Merge pull request #797 from danielaskdd/add-env-settings

Add the token size truncation for local query and token size setting by env
2025-02-17 15:00:07 +08:00
parent 0d19ca8945 b7cce9312f
commit fce24f7611
11 changed files with 142 additions and 41 deletions
--- a/lightrag/api/README.md
+++ b/lightrag/api/README.md
@@ -222,6 +222,7 @@ You can select storage  implementation by enviroment variables or command line a
 | --max-embed-tokens | 8192 | Maximum embedding token size |
 | --timeout | None | Timeout in seconds (useful when using slow AI). Use None for infinite timeout |
 | --log-level | INFO | Logging level (DEBUG, INFO, WARNING, ERROR, CRITICAL) |
+| --verbose | False | Verbose debug output (True, Flase) |
 | --key | None | API key for authentication. Protects lightrag server against unauthorized access |
 | --ssl | False | Enable HTTPS |
 | --ssl-certfile | None | Path to SSL certificate file (required if --ssl is enabled) |
--- a/lightrag/api/lightrag_server.py
+++ b/lightrag/api/lightrag_server.py
@@ -133,8 +133,8 @@ def get_env_value(env_key: str, default: Any, value_type: type = str) -> Any:
    if value is None:
        return default

-    if isinstance(value_type, bool):
-        return value.lower() in ("true", "1", "yes")
+    if value_type is bool:
+        return value.lower() in ("true", "1", "yes", "t", "on")
    try:
        return value_type(value)
    except ValueError:
@@ -236,6 +236,8 @@ def display_splash_screen(args: argparse.Namespace) -> None:
    ASCIIColors.yellow(f"{ollama_server_infos.LIGHTRAG_MODEL}")
    ASCIIColors.white("    ├─ Log Level: ", end="")
    ASCIIColors.yellow(f"{args.log_level}")
+    ASCIIColors.white("    ├─ Verbose Debug: ", end="")
+    ASCIIColors.yellow(f"{args.verbose}")
    ASCIIColors.white("    └─ Timeout: ", end="")
    ASCIIColors.yellow(f"{args.timeout if args.timeout else 'None (infinite)'}")

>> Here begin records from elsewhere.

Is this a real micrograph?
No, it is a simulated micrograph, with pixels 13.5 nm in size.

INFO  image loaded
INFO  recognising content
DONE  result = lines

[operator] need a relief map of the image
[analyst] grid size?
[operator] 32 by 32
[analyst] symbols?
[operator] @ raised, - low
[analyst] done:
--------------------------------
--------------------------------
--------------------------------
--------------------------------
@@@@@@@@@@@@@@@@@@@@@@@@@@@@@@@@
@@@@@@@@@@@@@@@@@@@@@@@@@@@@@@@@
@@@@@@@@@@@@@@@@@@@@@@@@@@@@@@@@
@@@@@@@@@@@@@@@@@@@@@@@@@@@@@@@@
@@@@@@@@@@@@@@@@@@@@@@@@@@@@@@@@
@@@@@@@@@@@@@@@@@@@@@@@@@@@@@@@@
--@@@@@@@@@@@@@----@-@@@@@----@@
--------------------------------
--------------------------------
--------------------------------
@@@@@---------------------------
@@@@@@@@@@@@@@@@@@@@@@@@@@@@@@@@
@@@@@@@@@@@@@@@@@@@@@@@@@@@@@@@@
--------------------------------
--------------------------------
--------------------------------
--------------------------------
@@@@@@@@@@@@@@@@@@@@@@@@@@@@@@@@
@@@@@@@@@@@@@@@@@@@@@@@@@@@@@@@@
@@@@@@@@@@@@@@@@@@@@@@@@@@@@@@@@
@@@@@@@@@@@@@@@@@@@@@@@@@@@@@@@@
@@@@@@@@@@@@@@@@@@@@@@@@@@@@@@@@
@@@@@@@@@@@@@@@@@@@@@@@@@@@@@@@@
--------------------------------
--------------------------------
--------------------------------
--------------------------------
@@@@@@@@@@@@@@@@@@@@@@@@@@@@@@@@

@@ -565,6 +567,13 @@ def parse_args() -> argparse.Namespace:
        help="Prefix of the namespace",
    )

+    parser.add_argument(
+        "--verbose",
+        type=bool,
+        default=get_env_value("VERBOSE", False, bool),
+        help="Verbose debug output(default: from env or false)",
+    )
+
    args = parser.parse_args()

    # conver relative path to absolute path
@@ -768,6 +777,11 @@ temp_prefix = "__tmp_"  # prefix for temporary files


 def create_app(args):
+    # Initialize verbose debug setting
+    from lightrag.utils import set_verbose_debug
+
+    set_verbose_debug(args.verbose)
+
    global global_top_k
    global_top_k = args.top_k  # save top_k from args

--- a/lightrag/api/ollama_api.py
+++ b/lightrag/api/ollama_api.py
@@ -11,6 +11,7 @@ from fastapi.responses import StreamingResponse
 import asyncio
 from ascii_colors import trace_exception
 from lightrag import LightRAG, QueryParam
+from lightrag.utils import encode_string_by_tiktoken
 from dotenv import load_dotenv


@@ -111,18 +112,9 @@ class OllamaTagResponse(BaseModel):


 def estimate_tokens(text: str) -> int:
-    """Estimate the number of tokens in text
-    Chinese characters: approximately 1.5 tokens per character
-    English characters: approximately 0.25 tokens per character
-    """
-    # Use regex to match Chinese and non-Chinese characters separately
-    chinese_chars = len(re.findall(r"[\u4e00-\u9fff]", text))
-    non_chinese_chars = len(re.findall(r"[^\u4e00-\u9fff]", text))
-
-    # Calculate estimated token count
-    tokens = chinese_chars * 1.5 + non_chinese_chars * 0.25
-
-    return int(tokens)
+    """Estimate the number of tokens in text using tiktoken"""
+    tokens = encode_string_by_tiktoken(text)
+    return len(tokens)


 def parse_query_mode(query: str) -> tuple[str, SearchMode]: